A scheme is proposed for referencing the propagation direction of the transmit laser signal in pointing a free-space optical communications terminal. This recently developed scheme enables the use of low-cost, commercial silicon-based sensors for tracking the direction of the transmit laser, regardless of the transmit wavelength. Compared with previous methods, the scheme offers some advantages of less mechanical and optical complexity and avoids expensive and exotic sensor technologies.
In free-space optical communications, the transmit beam must be accurately pointed toward the receiver in order to maintain the communication link. The current approaches to achieve this function call for part of the transmit beam to be split off and projected onto an optical sensor used to infer the pointed direction. This requires that the optical sensor be sensitive to the wavelength of the transmit laser. If a different transmit wavelength is desired, for example to obtain a source capable of higher data rates, this can become quite impractical because of the unavailability or inefficiency of sensors at these wavelengths. The innovation proposed here decouples this requirement by allowing any transmit wavelength to be used with any sensor.

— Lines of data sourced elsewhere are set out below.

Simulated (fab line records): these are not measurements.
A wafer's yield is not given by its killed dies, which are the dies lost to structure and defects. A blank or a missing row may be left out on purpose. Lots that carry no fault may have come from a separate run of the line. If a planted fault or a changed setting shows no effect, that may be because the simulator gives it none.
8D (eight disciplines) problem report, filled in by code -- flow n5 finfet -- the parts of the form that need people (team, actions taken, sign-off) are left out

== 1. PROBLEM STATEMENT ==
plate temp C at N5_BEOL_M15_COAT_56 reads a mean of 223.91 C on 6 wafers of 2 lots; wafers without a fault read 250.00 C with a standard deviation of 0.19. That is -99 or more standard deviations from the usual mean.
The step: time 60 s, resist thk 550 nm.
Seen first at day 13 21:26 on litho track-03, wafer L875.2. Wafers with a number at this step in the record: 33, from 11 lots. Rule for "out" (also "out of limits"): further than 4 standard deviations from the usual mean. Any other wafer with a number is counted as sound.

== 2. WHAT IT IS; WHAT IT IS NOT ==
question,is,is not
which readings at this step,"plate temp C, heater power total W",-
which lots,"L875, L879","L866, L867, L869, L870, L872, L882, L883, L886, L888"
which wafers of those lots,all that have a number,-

We have applied this idea to a particular system that transmits at the standard telecommunication wavelength of 1,550 nm and uses a silicon-based sensor, sensitive from 0.5 to 1.0 micrometers, to determine the pointing direction. The scheme shown in the figure involves integrating a low-power 980-nm reference or boresight laser beam coupled to the 1,550-nm transmit beam via a wavelength-division-multiplexed fiber coupler. Both of these signals propagate through the optical fiber where they achieve an extremely high level of co-alignment before they are launched into the telescope. The telescope uses a dichroic beam splitter to reflect the 980-nm beam onto the silicon image sensor (a quad detector, charge-coupled device, or active-pixel-sensor array) while the 1,550-nm signal beam is transmitted through the optical assembly toward the remotely located receiver. Since the 980-nm reference signal originates from the same single-mode fiber-coupled source as the transmit signal, its position on the sensor is used to accurately determine the propagation direction of the transmit signal.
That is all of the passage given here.